In 2013, the Conrad N. Hilton Foundation inaugurated the Catholic Sisters Strategic Initiative with a goal to enhance the vitality of Catholic sisters globally to advance human development. To evaluate the Catholic Sisters Strategic Initiative, the Hilton Foundation selected the Center for Religion and Civic Culture (CRCC) at the University of Southern California as the Monitoring, Evaluation and Learning (MEL) partner in 2014. Because the Hilton Foundation is committed to employing best practice approaches, CRCC conducts an annual evaluation of the initiative’s progress against its strategic goals.
Now at the end of our first five-year phase, the Catholic Sisters Strategic Initiative is pleased to share the first summative evaluation report on Phase I, which provides key learnings, challenges, successes and opportunities that inform future directions of the Catholic Sisters Strategic Initiative. Our future direction will focus on a vision of Catholic sisters as global leaders of sustainable human development grounded in their spiritual witness. Our theory of change posits that strong, sustainable and skilled organizations—in addition to educated, experienced and spiritually well-formed sisters—are more able to develop, lead and implement human development efforts.

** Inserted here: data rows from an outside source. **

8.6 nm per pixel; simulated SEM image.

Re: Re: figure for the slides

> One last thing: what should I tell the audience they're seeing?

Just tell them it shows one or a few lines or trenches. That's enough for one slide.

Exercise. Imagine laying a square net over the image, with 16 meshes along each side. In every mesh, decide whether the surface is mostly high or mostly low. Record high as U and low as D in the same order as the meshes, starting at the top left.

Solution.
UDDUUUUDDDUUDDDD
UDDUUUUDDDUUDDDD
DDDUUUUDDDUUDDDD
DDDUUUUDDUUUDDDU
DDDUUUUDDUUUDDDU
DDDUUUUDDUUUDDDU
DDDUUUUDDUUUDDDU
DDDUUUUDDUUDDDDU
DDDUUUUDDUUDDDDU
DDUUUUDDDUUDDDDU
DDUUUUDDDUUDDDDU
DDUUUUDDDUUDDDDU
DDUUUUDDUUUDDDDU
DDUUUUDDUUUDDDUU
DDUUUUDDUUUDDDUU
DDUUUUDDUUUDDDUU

This MEL report also includes recommendations that will help the Hilton Foundation to continue to strengthen and scale its impact, as well as maintain its leadership through its investment on the Catholic sisters and partners. The report’s recommendations speak to the changing global landscape of the religion, church and religious life. The findings from Phase I, listed below, are timely as they will continue to inform the future of Catholic Sisters Strategic Initiative:
- Strengthening awareness of sisters’ leadership: The report indicates that the Strategic Initiative’s investments significantly contributed to an increased awareness of the uniqueness of sisters, their firm prophetic witness, and their commitment to service and prayer. Catholic sisters continue to minister and accompany disadvantaged and vulnerable people, and with the support of the Foundation, sisters’ leadership has the potential to be leveraged to conceptualize and implement solutions at a larger systemic level.
- Leveraging sisters’ networks and knowledge bases: Sisters are perceived as resourceful, efficient and powerful agents of social change and continually advance global human development through their ministries. Over time, the Strategic Initiative has evolved: we have developed partnerships and built a knowledge base on the needs of sisters and their congregations around the world. Globally, sisters need capacity building in human and financial resource management, addressing intercultural and generational differences, collaboration and networking, and data management systems.
- Redefining evaluation metrics for sisters: This report explicates that a focus on number of vocations is not necessarily a strong indicator of success for the Strategic Initiative; instead, it could focus on strengthening lifelong capacity, health and well-being of sisters to enhance vitality of their congregations for continued service delivery to vulnerable communities. Focus on lifelong formation could potentially lead to strengthening the quality of religious life, sisters’ work in human development services, increased global awareness that sisters are differentiated from development workers through their vows, and elevate sisters’ leadership and capacity to attract both financial and human resources for their ministries to disadvantaged people.
The above video illustrates the unique role sisters play in promoting sustainable and holistic development, with a focus on women religious in Africa. Video courtesy of University of Southern California’s Center for Religion and Civic Culture.
Through this evaluation framework, CRCC highlighted opportunities for the Foundation and its partners to focus in Phase II of the Catholic Sisters Strategic Initiative. Through elevating global awareness of sisters and their work; building strong networks and collaboration within the church, congregations and other organizations; and increasing data and knowledge management, we can make a significant impact on enhancing the vitality of Catholic sisters globally to advance human development.